Koo was said to be getting little support from the party, and he was reacting in a way that probably did not thaw any of the freezing ice, like when he endorsed David Weprin over Republican Bob Turner last year in a special election for Anthony Weiner’s seat.
The sentiment in the Koo camp was understandable, since Koo’s victory was important to the GOP. Going against Turner, however, was a bold and perhaps unnecessary step. It was a reaction to the fact that Koo’s candidacy was never really celebrated for what some of us had hoped it would be – a foray into a valuable segment of the population.
Now, the number of GOP council members drops to four.
Koo was everything a Republican Party in a big city could have wanted. An Asian-American business leader, smack dab in the middle of a growing population of the city, was a big deal for this small party. Remember that the GOP membership in New York City (the party that gave us our last two mayors) is almost half of the total amount of independent voters. In other words, people who do not wish to be in any party at all almost double Republicans.
How do you grow a party in a major city? You do what all reform politicians have done since Robert LaFollette – you find new voters. There is no other course of action but to explore the next generation of voters in all segments of the city, with perhaps an emphasis on this very hard-working element of the city.

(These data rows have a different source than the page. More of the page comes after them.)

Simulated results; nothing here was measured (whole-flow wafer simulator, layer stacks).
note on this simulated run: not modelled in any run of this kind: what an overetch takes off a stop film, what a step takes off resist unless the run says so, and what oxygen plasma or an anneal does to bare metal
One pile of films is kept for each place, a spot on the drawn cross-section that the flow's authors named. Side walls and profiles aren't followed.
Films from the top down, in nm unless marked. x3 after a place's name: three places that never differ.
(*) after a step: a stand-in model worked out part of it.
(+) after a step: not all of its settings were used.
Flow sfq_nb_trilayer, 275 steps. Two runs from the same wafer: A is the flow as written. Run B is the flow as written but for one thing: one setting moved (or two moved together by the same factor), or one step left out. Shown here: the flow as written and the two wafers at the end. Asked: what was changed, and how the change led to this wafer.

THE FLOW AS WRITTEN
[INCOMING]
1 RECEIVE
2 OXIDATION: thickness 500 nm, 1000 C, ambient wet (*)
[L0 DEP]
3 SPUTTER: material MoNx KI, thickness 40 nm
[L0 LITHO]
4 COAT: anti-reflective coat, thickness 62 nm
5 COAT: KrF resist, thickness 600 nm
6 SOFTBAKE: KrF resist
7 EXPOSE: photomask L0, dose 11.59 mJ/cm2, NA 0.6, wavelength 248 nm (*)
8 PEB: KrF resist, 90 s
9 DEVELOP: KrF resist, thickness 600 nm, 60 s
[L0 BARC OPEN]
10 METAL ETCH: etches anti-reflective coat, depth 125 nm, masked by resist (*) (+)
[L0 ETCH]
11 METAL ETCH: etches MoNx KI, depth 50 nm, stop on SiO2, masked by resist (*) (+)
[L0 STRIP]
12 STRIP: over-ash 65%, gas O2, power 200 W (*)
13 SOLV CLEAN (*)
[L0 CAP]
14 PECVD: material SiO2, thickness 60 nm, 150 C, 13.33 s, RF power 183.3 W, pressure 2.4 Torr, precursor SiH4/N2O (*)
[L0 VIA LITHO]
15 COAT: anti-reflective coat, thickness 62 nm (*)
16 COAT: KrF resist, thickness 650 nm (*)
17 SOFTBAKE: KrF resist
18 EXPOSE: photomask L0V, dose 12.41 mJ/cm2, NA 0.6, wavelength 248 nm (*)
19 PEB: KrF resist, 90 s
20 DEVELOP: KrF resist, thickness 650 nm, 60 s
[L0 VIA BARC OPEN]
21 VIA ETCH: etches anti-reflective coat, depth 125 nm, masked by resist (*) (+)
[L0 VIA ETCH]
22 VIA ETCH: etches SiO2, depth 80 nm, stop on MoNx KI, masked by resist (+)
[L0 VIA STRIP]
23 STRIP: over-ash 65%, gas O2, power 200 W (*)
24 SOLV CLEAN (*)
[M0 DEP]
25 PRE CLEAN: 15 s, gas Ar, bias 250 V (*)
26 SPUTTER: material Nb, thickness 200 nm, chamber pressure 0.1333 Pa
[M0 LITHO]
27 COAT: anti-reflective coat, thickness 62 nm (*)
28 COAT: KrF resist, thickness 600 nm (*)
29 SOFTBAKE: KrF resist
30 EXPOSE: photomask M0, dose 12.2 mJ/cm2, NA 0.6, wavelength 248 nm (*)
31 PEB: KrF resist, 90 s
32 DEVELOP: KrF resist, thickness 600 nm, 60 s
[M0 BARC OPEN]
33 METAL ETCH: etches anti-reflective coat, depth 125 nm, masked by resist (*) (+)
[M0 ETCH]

Any party leaders who do not try to make a visible impression in the Asian-American community are doing the GOP a major disservice. Even if this does not result in total success at the ballot box, it is important to make it known that this population is appreciated by the party.
Didn’t See This Coming
When four Republican State Senators decided to support gay marriage rights last year, it looked as though they would be voted out of office quickly. These four men will have a challenger in a Republican Primary, and if they win their primaries, they will most likely have a third-party challenge.
The result may cause the GOP to lose the seats completely. If that happens, there will one-party rule in the state. For us good government fans, this is not good for the balance of power.
Earlier this month, groups in favor of equal-marriage rights began to pour money into the re-election bids of these senators, which was unexpected. My political experience told me that when these four senators voted their conscience, they would not get much help from the people they just supported. Surprisingly, however, they ponied up a lot of money showing their thanks, and it is to their credit for doing so.
No matter your opinion of gay marriage, this is a good story about showing thanks, which does not happen very often in politics. Keeping the State Senate competitive is good for government. This affects a host of other issues, with marriage being one of the least important.